Delhi’s unpleasant pollution predicament, and its ensuing health consequences, are causing environmentalists, doctors and local officials to grow increasingly alarmed.
Delhi’s unyielding pollution problems came to the forefront last month, “[w]hen an acrid blanket of gray smog settled over” the city, writes Niharika Mandhana. Environmentalists became concerned and state officials baffled as they sought to better understand “why the air had suddenly gone so bad” she adds. Even doctors are now worried, after seeing sharp increases in visits related to heart and pulmonary matters this winter. Yet despite Delhi’s efforts over the last decade to curb its pollution problem — including closing polluting industries, expanding green spaces, and making costly investments in converting its buses and rickshaws to compressed natural gas — matters seem to be worsening.
Some of the primary factors causing Delhi’s growing pollution and smog include its increasing population, astounding motorization, and lax environmental standards in surrounding areas. “Each day, about 1,400 new vehicles hit the roads of the city, already home to over seven million registered vehicles, a 65 percent jump from 2003” reports Mandhana, adding, “[a]s a result, fine-particle pollution has risen by 47 percent in the last decade. Nitrogen dioxide levels have increased by 57 percent.” Experts such as Anumita Roychowdhury, the executive director of the Center for Science and Environment, asserts that Delhi has “already plucked the low-hanging fruits” in its past policy efforts and that “it’s time for aggressive, second-generation reforms."
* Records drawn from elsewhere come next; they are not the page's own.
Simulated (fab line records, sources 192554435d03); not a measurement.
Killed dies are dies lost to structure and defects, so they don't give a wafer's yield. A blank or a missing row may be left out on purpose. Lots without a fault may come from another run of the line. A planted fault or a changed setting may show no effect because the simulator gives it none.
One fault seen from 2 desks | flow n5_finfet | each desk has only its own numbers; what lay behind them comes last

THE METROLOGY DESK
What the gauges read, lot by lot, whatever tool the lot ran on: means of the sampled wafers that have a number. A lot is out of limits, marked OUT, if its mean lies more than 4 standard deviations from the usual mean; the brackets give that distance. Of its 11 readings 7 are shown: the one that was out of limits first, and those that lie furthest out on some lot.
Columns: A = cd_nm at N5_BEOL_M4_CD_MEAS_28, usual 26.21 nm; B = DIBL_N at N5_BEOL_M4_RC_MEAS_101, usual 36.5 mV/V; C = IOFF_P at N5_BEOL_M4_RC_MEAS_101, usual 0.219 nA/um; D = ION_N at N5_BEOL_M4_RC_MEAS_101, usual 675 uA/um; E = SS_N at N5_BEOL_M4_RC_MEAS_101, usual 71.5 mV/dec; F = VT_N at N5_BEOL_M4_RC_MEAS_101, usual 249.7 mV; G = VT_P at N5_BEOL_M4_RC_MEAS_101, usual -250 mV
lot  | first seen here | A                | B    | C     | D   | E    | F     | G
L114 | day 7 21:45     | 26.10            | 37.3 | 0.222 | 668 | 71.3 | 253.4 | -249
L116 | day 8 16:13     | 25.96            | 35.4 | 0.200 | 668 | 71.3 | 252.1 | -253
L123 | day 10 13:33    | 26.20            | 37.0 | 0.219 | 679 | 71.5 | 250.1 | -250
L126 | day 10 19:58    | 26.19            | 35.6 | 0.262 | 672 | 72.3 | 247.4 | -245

Solutions proposed by environmentalists include a heavy tax on diesel vehicles, steep increases in parking charges, and a broad upgrade of the city's public transportation system to ensure greater overall efficiency. Sheila Dikshit, the chief minister of the State of Delhi, denies the gravity of city’s pollution problems, but remains open to new solutions including a “green tax."
“What is alarming is the impact that Delhi’s prosperity and its comfortable living is having on attracting more and more people to come here,” Ms. Dikshit said. “How much we will be able to sustain that impact of people coming and never going out is a big question.”